In the late 1850s, this group, under the leadership of Christoph Hoffman, began exploring the possibility of living according to their spiritual-religious ideal not merely inside Germany, but in close proximity to the location of the Jewish Temple: in Jerusalem
In the mid-19th century, a number of Protestant families in southwest Germany decided to establish a religious group that was distinct from Lutheran Protestantism. They viewed themselves as “bricks” that made up the ideational temple of communal life based on the principles of Christianity. For the Templers, Jesus was not defined as the son of God, but as a religious teacher and an example and manifestation of the honest life.

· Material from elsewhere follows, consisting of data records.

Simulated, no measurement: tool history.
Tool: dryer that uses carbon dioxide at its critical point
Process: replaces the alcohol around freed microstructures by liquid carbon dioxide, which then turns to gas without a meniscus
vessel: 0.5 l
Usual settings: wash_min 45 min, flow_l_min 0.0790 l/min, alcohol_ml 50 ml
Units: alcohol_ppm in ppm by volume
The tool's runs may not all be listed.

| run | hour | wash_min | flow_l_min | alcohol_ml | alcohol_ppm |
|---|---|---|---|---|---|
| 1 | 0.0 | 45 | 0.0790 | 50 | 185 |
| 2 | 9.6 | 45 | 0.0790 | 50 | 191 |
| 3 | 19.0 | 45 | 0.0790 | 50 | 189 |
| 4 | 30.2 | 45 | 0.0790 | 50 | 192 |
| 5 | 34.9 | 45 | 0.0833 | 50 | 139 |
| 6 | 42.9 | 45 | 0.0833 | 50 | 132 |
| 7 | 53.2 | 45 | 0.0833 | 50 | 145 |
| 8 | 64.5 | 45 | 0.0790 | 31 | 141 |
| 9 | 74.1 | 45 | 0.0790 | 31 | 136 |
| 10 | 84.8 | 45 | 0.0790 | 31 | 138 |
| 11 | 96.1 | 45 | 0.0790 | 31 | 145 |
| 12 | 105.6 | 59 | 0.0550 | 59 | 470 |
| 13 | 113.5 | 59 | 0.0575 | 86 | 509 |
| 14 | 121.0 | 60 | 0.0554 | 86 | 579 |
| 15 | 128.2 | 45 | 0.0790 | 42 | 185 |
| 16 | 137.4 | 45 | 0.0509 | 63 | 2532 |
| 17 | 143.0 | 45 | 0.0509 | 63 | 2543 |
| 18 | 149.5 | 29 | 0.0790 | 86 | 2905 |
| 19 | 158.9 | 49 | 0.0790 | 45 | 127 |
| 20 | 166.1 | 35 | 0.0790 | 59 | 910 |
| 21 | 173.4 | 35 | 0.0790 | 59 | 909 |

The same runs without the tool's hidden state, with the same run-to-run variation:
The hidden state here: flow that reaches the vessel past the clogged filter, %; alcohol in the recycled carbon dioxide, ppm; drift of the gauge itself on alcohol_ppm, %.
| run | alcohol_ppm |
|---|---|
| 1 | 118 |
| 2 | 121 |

In the late 1850s, this group, under the leadership of Christoph Hoffman, began exploring the possibility of living according to their spiritual-religious ideal not merely inside Germany, but in close proximity to the location of the Jewish Temple: in Jerusalem. They chose this path since as Christians they viewed themselves as “the new people of Israel.” In 1868 the group’s first settlers reached the shores of Eretz Israel. They purchased lands in the Haifa area and established their first place of residence, which exists physically to this day (the “German Colony” of Haifa). Over the years, additional settlers arrived and established a number of communities in Jaffa (1869), nearby Sarona (1871), Jerusalem (1873), and later, in Wilhelma (1902, today: Bnei Atarot), as well as at Bethlehem of Galilee (1906). Together with these localities, religious and educational institutions sprung up, as well as businesses of various types. In 1878, some 850 people were living in Templer communities, by 1884 the Templer residents in Eretz Israel numbered 1300, and on the eve of WWI, this number climbed to approximately 2,000 people, which was the peak of their history in Palestine.
The Templers worked in agriculture (cultivation of citrus and grapes), established small factories (the iron and tool-making industries), ran a press house, established hotels, published a newspaper (Warte des Tempels – The Temple Guard) and also had a bank, which participated in the Transfer Agreement beginning in 1933. Constructing proper roads between the various localities was extremely significant for the existence of the Templer enterprise. The presence and activity of German Templers in Eretz Israel were therefore of utmost importance for its economic, agricultural and industrial development, many years prior to the impact brought to bear by Zionism. In many realms it was Templers who initiated basic activities that were important to Israel’s development.
Until the end of WWI, when the British forces conquered Palestine, the residents of the Templer communities were deported from the southern localities to a camp near Cairo, Egypt. Some of them were deported from there to Germany, while others continued living in this camp until 1920, and afterwards were permitted to return to their homes. During the Mandate Period, good relations developed between Templers and the Mandate authorities, and between them and the local population, both Jewish and Arab.
One of the proofs of the commercial ties between Jews and Templers in Eretz Israel is the document displayed here, a letter of recommendation from the Director of the Templer Bank, Christoph Hoffman, for the Jewish industrialist Shaul Levi. Hoffman wrote his recommendation from the perspective of his position as director of what was at the time an important bank in Eretz Israel. In the letter, he confirms that for 25 years he has known Levi to be an honest, respectable and solid businessman. Shaul Levi operated a business in the iron industry, with branches in Jaffa and Jerusalem. Hoffman’s recommendation leads us to assume that Shaul Levi managed his business funds through the German Bank in Eretz Israel, which earned a reputation as a dependable, stable institution.
As is well known, not all of the Germans in the Templer communities were interested in continuing as loyal citizens of Eretz Israel during the British Mandate. Some of them established a branch of the Nazi party, and a significant number of the German settlers joined it. Of course, this move was not warmly received by the Jews of Eretz Israel. The British Authorities, on their part, were not overly concerned, until the outbreak of WWII. From September 1939 the Templers were considered as “hostile citizens” due to the German citizenship that most of them held – and also due to the political views of some of them. As a result, Templer families were concentrated into a number of their localities, and a few were even deported to Australia. The last left in 1948, with the establishment of the state. Today, many of the buildings that the German Templers erected are still standing. In certain cases, the Templer communities became prestigious neighborhoods as in Haifa and Jerusalem. Of late, the case of Sarona in Tel Aviv has become prominent; the area was recently turned into a gentrified Tel Aviv neighborhood and transformed into a locus of leisure and entertainment.